The new US tariff regime seems more benign than it might have been. It may still invite retaliation, but exceptions for NAFTA countries and allies like Australia are welcome. February’s US jobs data also calmed concerns about an imminent inflationary spike. It showed an unexpectedly steep drop in the pace of wage inflation, hinting that January’s spike to a nine-year high might have been a one-off. That cooled speculation about a more aggressive Fed rate hike cycle. The sudden possibility of a breakthrough in the world’s relationship with North Korea emerged as an unexpected bonus. An unexpectedly strong US CPI print might sour the mood anew, however.
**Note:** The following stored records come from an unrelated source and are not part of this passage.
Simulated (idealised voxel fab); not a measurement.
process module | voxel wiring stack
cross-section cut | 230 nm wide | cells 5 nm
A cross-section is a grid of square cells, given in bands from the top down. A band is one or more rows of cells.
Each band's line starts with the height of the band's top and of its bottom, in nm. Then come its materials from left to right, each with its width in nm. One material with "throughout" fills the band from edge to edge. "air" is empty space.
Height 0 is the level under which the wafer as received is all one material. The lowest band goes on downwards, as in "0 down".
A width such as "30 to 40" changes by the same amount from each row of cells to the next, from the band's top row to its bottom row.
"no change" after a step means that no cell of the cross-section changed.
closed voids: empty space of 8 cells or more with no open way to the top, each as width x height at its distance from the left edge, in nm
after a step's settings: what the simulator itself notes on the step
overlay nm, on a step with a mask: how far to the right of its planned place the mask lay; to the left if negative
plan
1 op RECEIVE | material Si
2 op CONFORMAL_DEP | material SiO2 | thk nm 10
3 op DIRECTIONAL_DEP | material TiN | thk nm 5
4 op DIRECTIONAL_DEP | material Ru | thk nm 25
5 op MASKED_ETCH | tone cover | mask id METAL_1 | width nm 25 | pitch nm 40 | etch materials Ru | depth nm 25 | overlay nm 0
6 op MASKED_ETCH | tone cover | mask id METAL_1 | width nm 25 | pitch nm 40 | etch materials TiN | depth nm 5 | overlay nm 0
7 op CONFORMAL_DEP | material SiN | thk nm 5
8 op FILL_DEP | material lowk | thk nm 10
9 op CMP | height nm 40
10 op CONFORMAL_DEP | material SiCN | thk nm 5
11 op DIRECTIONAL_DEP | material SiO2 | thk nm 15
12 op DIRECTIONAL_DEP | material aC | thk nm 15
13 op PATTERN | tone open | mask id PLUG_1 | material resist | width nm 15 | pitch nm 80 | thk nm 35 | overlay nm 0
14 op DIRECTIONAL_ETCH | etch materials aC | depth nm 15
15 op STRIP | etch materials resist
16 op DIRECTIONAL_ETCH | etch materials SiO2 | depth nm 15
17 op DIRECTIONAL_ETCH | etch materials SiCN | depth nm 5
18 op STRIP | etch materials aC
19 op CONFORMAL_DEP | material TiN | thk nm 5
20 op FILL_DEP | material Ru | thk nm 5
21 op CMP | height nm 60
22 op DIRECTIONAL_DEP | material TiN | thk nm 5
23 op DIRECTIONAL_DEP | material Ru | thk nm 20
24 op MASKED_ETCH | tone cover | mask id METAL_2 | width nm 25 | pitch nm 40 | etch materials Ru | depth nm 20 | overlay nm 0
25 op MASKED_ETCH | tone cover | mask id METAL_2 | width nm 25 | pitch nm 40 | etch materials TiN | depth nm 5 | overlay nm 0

US inflation pickup threatens market sentiment: The headline year-on-year CPI growth rate is expected to edge up to 2.2 percent in February, a print well within the range prevailing since September. PMI survey data suggests the outcome may be more dramatic, however showing the fastest service-sector price growth in five months. Inflation looked even more eye-catching on the manufacturing side, with factory-gate price growth at its fastest in four years. If this proves to precede a meaningful upside surprise on the CPI print, worries about the Fed tightening more aggressively than markets have accounted for are likely to return. That bodes ill for the full range of so-called ‘risky’ assets including stocks, cycle-sensitive commodities and higher-yielding currencies.

Wall Street rally loses steam: US shares touched a six-week high but the benchmark S&P 500 index tellingly retreated from intraday peaks. It is trading close to flat into the closing bell, seemingly telegraphing that skittish investors are unwilling to commit to a firmly “risk-on” bias before US CPI crosses the wires. The blue-chip Dow Jones Industrial Average index fell while the tech-oriented Nasdaq pushed higher, perhaps reflecting lingering tariff-linked risk for the former and easing Fed-related worries for the credit-sensitive issues prominent in the latter.

AUD/USD upturn may struggle for follow-through: Dissipating concerns about a steepening of the Fed rate hike path bolstered the US Dollar’s immediate competitors for the top spot on the higher-yielding side of the G10 FX spectrum. AUD/USD now looks poised to break chart resistance guiding them lower since late January, opening the door for a move to challenge one-month highs near the 0.80 figure. Follow-through might not materialize if US CPI tops forecasts, however. A turn lower from here sees critical support in the 0.7700-50 area.

ASX 200: PM Malcolm Turnbull’s recent visit and suggested ‘bromance’ with US President, Donald Trump looks to be paying dividends. News broke over the weekend that many sought, yet fewer were granted an exemption from US steel (25%) and aluminium (10%) tariffs.

Australia was on the short list of exempted countries, which added to the optimism following the US payroll data to help ASX shares rise for the fourth straight day to 5996.1 or +0.55% to the highest level since February 28. Other supportive economic data to cross the wires was a report from the Australian Financial Review citing economic models suggested the Trans-Pacific Trade deal signed last week could boost real GDP by A$18 billion by 2030 with exports increasing by A$30  billion over the same time frame.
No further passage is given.